But as teams prepare for the new season they must think, first and foremost, of money, and the most worrying words this week have come from the Lotus team principal, Gérard Lopez, no less so because we have heard the message before.

Referring to the sport’s “archaic management”, he said: “The sport must reach out to the younger fans, namely engage them not only through TV, but also, and above all, via the internet and social media.

“What’s more, F1 does not have any genuine marketing department, which means there exists a significant untapped potential for commercial opportunities.”

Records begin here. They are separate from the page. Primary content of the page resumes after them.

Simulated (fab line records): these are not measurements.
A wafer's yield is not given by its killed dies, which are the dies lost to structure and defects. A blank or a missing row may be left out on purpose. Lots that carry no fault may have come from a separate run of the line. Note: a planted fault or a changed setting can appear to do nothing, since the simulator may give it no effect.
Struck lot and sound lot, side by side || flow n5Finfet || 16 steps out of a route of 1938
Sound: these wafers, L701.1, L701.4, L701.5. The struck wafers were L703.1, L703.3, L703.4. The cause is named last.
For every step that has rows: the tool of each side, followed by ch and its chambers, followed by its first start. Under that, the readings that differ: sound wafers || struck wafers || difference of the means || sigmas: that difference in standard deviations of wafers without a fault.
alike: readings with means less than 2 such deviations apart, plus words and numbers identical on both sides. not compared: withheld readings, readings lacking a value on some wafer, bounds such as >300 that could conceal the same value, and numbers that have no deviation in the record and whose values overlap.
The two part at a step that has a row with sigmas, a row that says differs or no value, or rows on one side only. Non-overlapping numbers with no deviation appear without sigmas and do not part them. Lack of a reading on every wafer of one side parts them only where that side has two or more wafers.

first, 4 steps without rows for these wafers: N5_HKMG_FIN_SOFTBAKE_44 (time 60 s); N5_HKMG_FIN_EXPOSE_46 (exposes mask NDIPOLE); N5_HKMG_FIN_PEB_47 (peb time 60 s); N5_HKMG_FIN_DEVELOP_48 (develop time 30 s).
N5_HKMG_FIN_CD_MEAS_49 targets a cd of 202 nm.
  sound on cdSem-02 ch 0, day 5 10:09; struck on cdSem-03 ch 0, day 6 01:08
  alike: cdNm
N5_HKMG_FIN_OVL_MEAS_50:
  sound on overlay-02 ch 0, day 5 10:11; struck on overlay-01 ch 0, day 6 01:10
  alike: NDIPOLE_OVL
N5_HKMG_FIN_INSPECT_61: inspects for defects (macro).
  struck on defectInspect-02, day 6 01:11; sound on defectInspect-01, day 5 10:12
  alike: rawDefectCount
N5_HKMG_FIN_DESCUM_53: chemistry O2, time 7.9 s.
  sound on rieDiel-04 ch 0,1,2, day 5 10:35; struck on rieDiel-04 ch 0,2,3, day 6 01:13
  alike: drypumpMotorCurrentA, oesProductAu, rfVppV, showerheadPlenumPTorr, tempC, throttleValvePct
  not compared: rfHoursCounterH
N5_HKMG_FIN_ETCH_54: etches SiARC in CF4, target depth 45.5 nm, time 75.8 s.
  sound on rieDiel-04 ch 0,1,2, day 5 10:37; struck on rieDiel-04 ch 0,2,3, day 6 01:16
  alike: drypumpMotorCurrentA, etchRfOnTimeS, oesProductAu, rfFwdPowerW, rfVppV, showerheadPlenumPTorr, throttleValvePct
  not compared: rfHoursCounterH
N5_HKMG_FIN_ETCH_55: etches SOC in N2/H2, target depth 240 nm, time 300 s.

He added: “While around $900m [£585m] are redistributed to the teams every year, the system keeps giving too much to the haves and too little to the have-nots. The gap is constantly growing, which in turn tarnishes the overall image of F1.

“Therefore, potential sponsors tend to show wariness when it comes to investing in the sport. All this could be fixed pretty easily, but unfortunately none of the other teams shares the same vision, nor the same agenda.”

Max Mosley, who was president of the FIA between 1993 and 2009, was not everyone’s cup of darjeeling with his maverick style, but even now, at 74, he gives us a reminder of the calibre of leadership the sport desperately needs.

Mosley’s solution is for the sport to split the money equally among the teams, who would be free to get as much sponsorship as they possibly could. His fear is that Marussia and Caterham will not be the last teams to run into serious difficulties, and that too much is being left to chance.

But Mosley, like Lopez, talks far too much sense for the mad world of Formula One.